If Watson doesn't starting getting some answers soon, there's not only going to be a mad dog on the moor, but an Englishman also. (Who didn't see that coming, you know,. . . mad dogs and Englishmen. . . get it?)
Things just aren't coming together the way he had hoped. Sure, he keeps coming up with answers, but most of the time they seem to lead to more questions. Nothing is conclusive.
Sir Henry, since his fright in the night, seems non-committal to pursuing just about anything other than Berly.
The Barrymore's are only being helpful when they want to be.
Mortimer only shows up to play cards.
Stapletons not around.
And what the Heck? Holmes is no where to be found! (Does Watson ever receive any replies to his letters? I can't recall any mention of a reply, correct me if I am wrong, please.)
He has reached the point where he is questioning his "intelligence or (his) courage" saying he is feeling "deficient if (he) could not throw some further light upon the dark places."
He must be feeling a little abandoned.
Where Sherlock Holmes has Watson as his sounding board, Watson, seemingly has no one.

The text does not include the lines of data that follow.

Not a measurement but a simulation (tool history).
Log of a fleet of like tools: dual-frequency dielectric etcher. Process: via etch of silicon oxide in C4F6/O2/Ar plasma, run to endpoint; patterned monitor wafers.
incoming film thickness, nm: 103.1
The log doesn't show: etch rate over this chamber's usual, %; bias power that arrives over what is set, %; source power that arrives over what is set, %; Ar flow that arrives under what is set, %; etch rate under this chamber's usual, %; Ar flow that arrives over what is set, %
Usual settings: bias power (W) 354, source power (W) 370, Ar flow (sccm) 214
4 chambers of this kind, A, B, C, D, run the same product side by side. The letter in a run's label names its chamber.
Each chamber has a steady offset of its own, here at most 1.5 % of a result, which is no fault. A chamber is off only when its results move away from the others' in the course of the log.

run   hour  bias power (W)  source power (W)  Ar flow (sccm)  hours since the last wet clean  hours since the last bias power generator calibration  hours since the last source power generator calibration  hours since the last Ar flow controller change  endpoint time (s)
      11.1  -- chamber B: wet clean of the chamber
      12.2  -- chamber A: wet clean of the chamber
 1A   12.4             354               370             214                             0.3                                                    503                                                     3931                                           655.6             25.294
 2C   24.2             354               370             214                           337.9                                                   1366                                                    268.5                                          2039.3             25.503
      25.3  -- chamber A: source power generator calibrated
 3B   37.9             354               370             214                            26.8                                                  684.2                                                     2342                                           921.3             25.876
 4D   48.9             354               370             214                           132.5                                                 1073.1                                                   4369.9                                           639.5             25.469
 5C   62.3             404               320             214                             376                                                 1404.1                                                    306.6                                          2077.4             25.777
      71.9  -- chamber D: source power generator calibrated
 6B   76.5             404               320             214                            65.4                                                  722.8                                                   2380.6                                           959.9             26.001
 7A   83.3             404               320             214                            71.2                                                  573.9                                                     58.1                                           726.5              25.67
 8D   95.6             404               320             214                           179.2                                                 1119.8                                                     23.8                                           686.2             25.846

So in this chapter, off he goes to get some answers.
He is less than complimentary in his early descriptions of Mrs. Lyons, basically saying she is a beauty but with some indiscernible flaws Maybe only Mrs. Barrymore gets a less flattering introduction from Watson.
It doesn't take him very long to play the 'bad cop' in his interrogation of Mrs. Lyons, taking perhaps a lesson from Holmes' play book.
And luckily his patience pays off and he finds himself with another clue to the task he was about to undertake.
Next, for the second time in this tale, Watson sets out, at or near dark, to pursue a quest upon the loathsome moor. Resolute and steadfast in his determination to once again, find the man on the tor.
But his determination pays off. He finds the lonely dwelling and some signs of it's occupation. (Waxed paper has been around for a very long time.)
We also don't know how long he waited, it doesn't seem very long, but finally the huts most recent occupant returns.
And then we hear, "It is a lovely evening, my dear Watson. .. "
At this point, if it had been the Jude Law version of Watson, and even maybe the Martin Freeman one, Watson would have come flying out of the hut ready to pommel Holmes. (I like thinking Jude Law would do that.)
But what does our Watson do?
Did he feel relief?
Was he angry?
We will have to wait for the next chapter to find out.
Watson went seeking answers, but instead, if I may say, a prayer was answered as well.